October 22, 2019

ONLY HER FELLOW ASSETS DENY IT:

Bernie Sanders defends Tulsi Gabbard against Hillary Clinton's "outrageous" Russian asset allegation (SHIRA TARLO, OCTOBER 22, 2019, salon)

Democratic presidential candidate Bernie Sanders dismissed former Secretary of State Hillary Clinton's suggestion that fellow 2020 hopeful Tulsi Gabbard was a "Russian asset" as "outrageous."

Bernie Sanders' Trip To The Soviet Union Exposes Socialism's Blind Spots (Miriam Elder, July 11, 2019, Buzzfeed News)

In 1988, Ronald Reagan visited Moscow to finalize a key arms treaty as US-Russian relations continued to warm in what would be the waning days of the Cold War.

Just a couple weeks later, Bernie Sanders and nearly a dozen other Vermonters called a press conference to talk about their own recent trip to the Soviet Union -- 10 days in three cities, visits to schools and factories, and an authentic banya session, complete with vodka and patriotic singing. Sanders gushed about the Moscow Metro and the low price of theater in Yaroslavl, with which he was working to set up sister city status with Burlington, of which he was mayor. Reporters asked how much that would cost, and if anyone they met over there had thoughts about Sanders being a socialist (not realizing, perhaps, that by that time in the Soviet Union any ideological fervor was long gone). And then, just as everyone was ready to pack it in, a reporter asked, kind of quietly: "Of anybody you met, was anyone familiar with Vermont?" The reporter continued: "When you said you're from Vermont, they said, 'Oh yeah, Solzhenitsyn,' right?" [...]

By the time Sanders visited the USSR, though, Solzhenitsyn's stark accounts of the Gulag and Soviet cruelty had helped open a schism within the intellectual left about how to reconcile the brutal legacy of communism with the dream of socialist revolution. And by then, the American political visit to the Soviet Union had a long, tortured history of truth, belief, and deception. For decades, the USSR courted American dissidents -- many of whom had deep, correct criticisms of the US government's racist subjugation of black citizens -- and presented many with a false view of Soviet egalitarianism.

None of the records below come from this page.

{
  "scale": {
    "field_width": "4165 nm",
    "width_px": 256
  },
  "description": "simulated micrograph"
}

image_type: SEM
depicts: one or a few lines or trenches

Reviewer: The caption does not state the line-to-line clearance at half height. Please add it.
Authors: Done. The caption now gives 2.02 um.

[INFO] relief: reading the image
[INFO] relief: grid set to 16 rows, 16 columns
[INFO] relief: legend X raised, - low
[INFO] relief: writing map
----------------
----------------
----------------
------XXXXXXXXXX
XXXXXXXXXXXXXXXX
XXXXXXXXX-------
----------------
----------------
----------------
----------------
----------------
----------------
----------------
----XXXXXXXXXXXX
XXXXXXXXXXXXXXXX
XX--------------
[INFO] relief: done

What were the odds that one of the most prominent Soviet dissidents was living in, of all places, Bernie Sanders's small state? The world felt bigger in the '80s, distances larger and borders harder to pierce. The country was split between those who thought the USSR posed the gravest threat to US security and values, and those who thought that was wildly overblown. Solzhenitsyn refused to be boxed in. In 1975, he gave two major speeches to the AFL-CIO denouncing communism (in Washington, he was introduced as "the single figure who has raised highest the flame of liberty"). Three years later, he gave the commencement address at Harvard -- a rousing call to the pursuit of truth but also a vicious indictment of his new home, with its ruthless capitalism and inequality, its addiction to pop culture, the flaws in its press and politicians. No one knew what to make of this man, who seemed to have harsh words for everything but God (he was deeply Russian Orthodox) and non-Soviet Russia (he was supremely nationalistic, which fueled accusations of anti-Semitism later in life, which his supporters denied).

"Truth seldom is pleasant," Solzhenitsyn told the Harvard graduates. "It is almost invariably bitter."


When Sanders returned from the Soviet Union, he talked of how impressed he was with what he felt to be people's openness to criticize their own society, but Solzhenitsyn remained blacklisted, his work banned, his exile in force. Five months after Sanders got back, the Kremlin's top ideologist said that "to publish Solzhenitsyn's work is to undermine the foundations on which our present life rests."

Despite living just a couple hours away from each other, Sanders and Solzhenitsyn never met.


Cultivating an Asset: How Donald Trump became the perfect candidate for Russia's assault on American democracy. (The Moscow Project)

Following its established playbook, Russia has increasingly interfered in the politics of traditional opponents throughout the West in the hopes of undermining democracy and stability from within. Donald Trump was a political novice with a longstanding public admiration for Russian President Vladimir Putin and a penchant for advancing conspiracy theories. He espoused isolationist policies and had potentially compromising financial relationships with Kremlin-aligned oligarchs. He also had few apparent scruples and was running against a woman Putin considers among his main adversaries. Trump was simply an ideal candidate for the Kremlin to back. There is also reason to suspect that Russia began cultivating Trump as an asset long before his campaign for president, a common tactic the Kremlin pursues with people it suspects may be useful in the future.